Let $B$ be an arc-connected and locally arc-connected space. Suppose that $p:E\to B$ and $q: F\to B$ are covering spaces. Let $r:E\sqcup F\to B$ be the function such that $r(x)=p(x)$ for all $x\in E$ and $r(x)=q(x)$ for all $x\in F$.
Show that $r:E\sqcup F\to B$ is a covering space.

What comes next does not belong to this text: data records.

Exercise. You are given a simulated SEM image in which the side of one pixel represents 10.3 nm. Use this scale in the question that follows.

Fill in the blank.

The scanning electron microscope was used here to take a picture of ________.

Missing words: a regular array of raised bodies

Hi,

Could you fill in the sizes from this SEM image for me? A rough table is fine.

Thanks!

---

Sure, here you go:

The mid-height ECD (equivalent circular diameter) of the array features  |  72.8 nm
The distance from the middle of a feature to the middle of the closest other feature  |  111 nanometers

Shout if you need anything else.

“Take $x\in B$, then there is an open $U$ of $B$ such that $x\in U$ and $p^{-1}(U)=\sqcup_{\alpha\in A}V_{\alpha}$, where $V_{\alpha}\in E$ for all $\alpha\in A$, in addition, there is also an open $W$ of $B$ such that $x\in W$ and $q^{-1}(W)=\sqcup_{\beta\in B}S_{\beta}$

So, $p^{-1}(U)=\sqcup_\alpha V_\alpha$ with $V_\alpha\subseteq E$ and such that $p|_{V_\alpha}:V_\alpha\to U$ is a homeomorphism.
Restricting the codomains to $U\cap W$, we still obtain homeomorphisms $V_\alpha\cap p^{-1}(W)\to U\cap W$,
and we will explicitly have
$$r^{-1}(U\cap W)=\bigsqcup_\alpha (V_\alpha\cap p^{-1}(W))\ \sqcup\ \bigsqcup_\beta (S_\beta\cap q^{-1}(U))\,.$$

That is from another question. But I am interested in how to show that $E \sqcup F$ is not path connected.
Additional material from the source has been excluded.